Students' hands-on experience in creating web-derived language databases

Yoko Hirata and Yoshihiro Hirata
Hokkai-Gakuen University
Sapporo, Japan


As the World Wide Web becomes an enormous language database at students' fingertips, the potential benefits and advantages of web-extracted data for linguistic research and language learning have been the subject of recent discussion. For example, a growing number of web-based linguistic databases, such as WebCorp (Kehoe and Renouf 2002) and KWiCFinder (Fletcher 2007), are readily available free of charge for linguistic research; and, in addition, a number of studies have indicated the successful application of a commercial web search engine for locating pages relevant to the target language study and retrieving collections of written texts as authentic language data.

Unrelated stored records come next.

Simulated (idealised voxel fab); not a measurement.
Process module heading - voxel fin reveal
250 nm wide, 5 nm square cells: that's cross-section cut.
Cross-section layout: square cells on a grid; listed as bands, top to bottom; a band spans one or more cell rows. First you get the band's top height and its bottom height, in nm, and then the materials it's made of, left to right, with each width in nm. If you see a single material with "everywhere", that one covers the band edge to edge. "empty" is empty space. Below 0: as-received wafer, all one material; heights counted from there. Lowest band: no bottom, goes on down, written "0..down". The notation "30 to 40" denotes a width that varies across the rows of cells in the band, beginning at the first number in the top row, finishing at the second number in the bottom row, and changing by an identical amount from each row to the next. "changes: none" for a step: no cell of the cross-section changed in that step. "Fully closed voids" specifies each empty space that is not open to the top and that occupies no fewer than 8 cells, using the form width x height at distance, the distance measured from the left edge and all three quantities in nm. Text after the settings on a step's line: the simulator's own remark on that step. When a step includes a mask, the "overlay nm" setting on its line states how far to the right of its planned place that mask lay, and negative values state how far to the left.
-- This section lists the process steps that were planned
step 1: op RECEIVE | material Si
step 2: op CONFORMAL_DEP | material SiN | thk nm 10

For Japanese students, who have limited opportunities for exposure to authentic English information in everyday contexts, the web data could be a valuable, easily available source. However, there is still a general lack of research on how the web data can best be presented to students at different levels of proficiency. Also, there has been little research to date on how students, many of whom lack previous online learning experience, can be trained to discover what works and does not for their own language learning using the Web as a source of language information.

The purpose of this study is to investigate how Japanese students at lower intermediate levels of English proficiency perceive the effectiveness of setting up and exploring web-derived language databases, and whether they gain a good understanding of the collocational and recurrent lexical patterns of target words. The paper first outlines the system structure of a user-friendly analytical computer program called Lex for novice Internet users to retrieve lexical and syntactic patterns from electronic texts. It then illustrates an inductive 'data-driven learning' project which was implemented in a half-term English reading course in a computer-assisted language learning classroom. This project focused on encouraging individual students to build their own databases of web documents with the use of commercial web search engines for their own individual linguistic investigations. The students critically evaluated how words behave through tangible examples of actual usage with limited assistance from the instructor. The findings suggest that students' hands-on experience of compilation and consultation of web-derived language databases can enhance their awareness of how to take advantage of web data to facilitate their language learning by themselves. In the presentation, the benefits and problems students experienced during this project will also be discussed, based on statistical data collected from students' questionnaires as well as their open-ended responses.